Some Things Change, Others Don't

I really enjoyed reading David Barnard’s post about the pricing trajectory of the app store. He gives voice to something that I imagine keeps most Indie iOS developers up at night. How long can I continue doing what I love? I’m an indie developer because it is what I love to do. I’ve been making apps for over 3 years on iOS because it provides a platform where crafting cool and interesting applications provides enough income to pay the bills.

Even after 3 years of doing this professionally I still have a moment of panic each day I open up my sales reports. I wonder if today will be the day that my sales fall off a cliff and I have to find some other way to make my living. Gladly that day has never yet come.

The way you make your living in the App Store changes, constantly. It is the natural result of such a high volume marketplace that the various players are constantly pushing the limits and finding new avenues for revenue. Each update in the OS brings new app possibilities or allows new pricing models. Most recently this has brought on a wave of freemium games and apps which dominate the Top Grossing charts via consumable in-app purchases. I’m sure this summer will see the arrival of new APIs and features by Apple that turn this around and again move the store in another direction.

I’ve seen this in my own business. Transitioning from all paid apps to a mix of paid, advertising based, and in-app purchase apps. By adapting to the changing marketplace I have been blessed to keep my income pretty much constant (if not increasing) over the last couple of years. Being adaptive is probably the most important trait of an Indie.

This type of change neither frightens nor bothers me. Sure, when I see a scammy “Lock Screen” app ranking in the top 100 grossing apps it is frustrating. Given the number of finely crafted, awesome apps that never see that success. But if I’m honest with myself, I am mostly just jealous. I’d love to bang out an app in a few days and have it make me thousands of dollars a day, who wouldn’t? But I don’t see that as a failing of the Store, each of those sales was made by a customer who is entitled to buy what they like. If someone has found a way to capitalize on a hole in market — good for them, they won the lottery.

As the App Store changes it is up to individual developers to find their niche and adapt to the times. The single most important change in the marketplace happens every day when hundreds of thousands of new customers are added to the platform. To make a decent living in the App Store you need for just a few hundred users to buy your apps. Or just a few dozen if you have a higher priced app. That is as true today as it was when the app store launched.

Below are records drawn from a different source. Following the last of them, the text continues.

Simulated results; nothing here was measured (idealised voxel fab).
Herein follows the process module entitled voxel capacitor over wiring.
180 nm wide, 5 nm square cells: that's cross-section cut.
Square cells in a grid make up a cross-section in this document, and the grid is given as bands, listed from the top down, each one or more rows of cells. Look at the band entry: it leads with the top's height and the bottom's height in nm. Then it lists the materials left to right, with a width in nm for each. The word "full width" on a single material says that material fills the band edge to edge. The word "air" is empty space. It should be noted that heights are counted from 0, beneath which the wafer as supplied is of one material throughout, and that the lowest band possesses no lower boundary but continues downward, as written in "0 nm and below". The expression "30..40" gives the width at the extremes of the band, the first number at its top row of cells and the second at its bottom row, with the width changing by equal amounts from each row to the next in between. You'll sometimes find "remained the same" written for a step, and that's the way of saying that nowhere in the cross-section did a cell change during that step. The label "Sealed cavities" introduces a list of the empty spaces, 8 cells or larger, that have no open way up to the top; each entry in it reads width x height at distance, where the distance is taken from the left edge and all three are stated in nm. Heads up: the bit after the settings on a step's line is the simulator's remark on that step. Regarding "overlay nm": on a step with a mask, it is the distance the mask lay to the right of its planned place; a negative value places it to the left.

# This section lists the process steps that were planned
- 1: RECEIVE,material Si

Neither Apple nor customers owe success to developers. Success isn’t now and never has been a given. Success has always been equal parts luck and skill. That is as true in the App Store as in any competitive market. Making a good living can’t always be easy.

I imagine that someday I will wake up to find the gravy train derailed, the job I love will no longer be sustainable. However, I suspect that day is very far off. So long as a developer keeps his eye on the market and adapts to the changing tides I’m confident there will be a good living to be made here.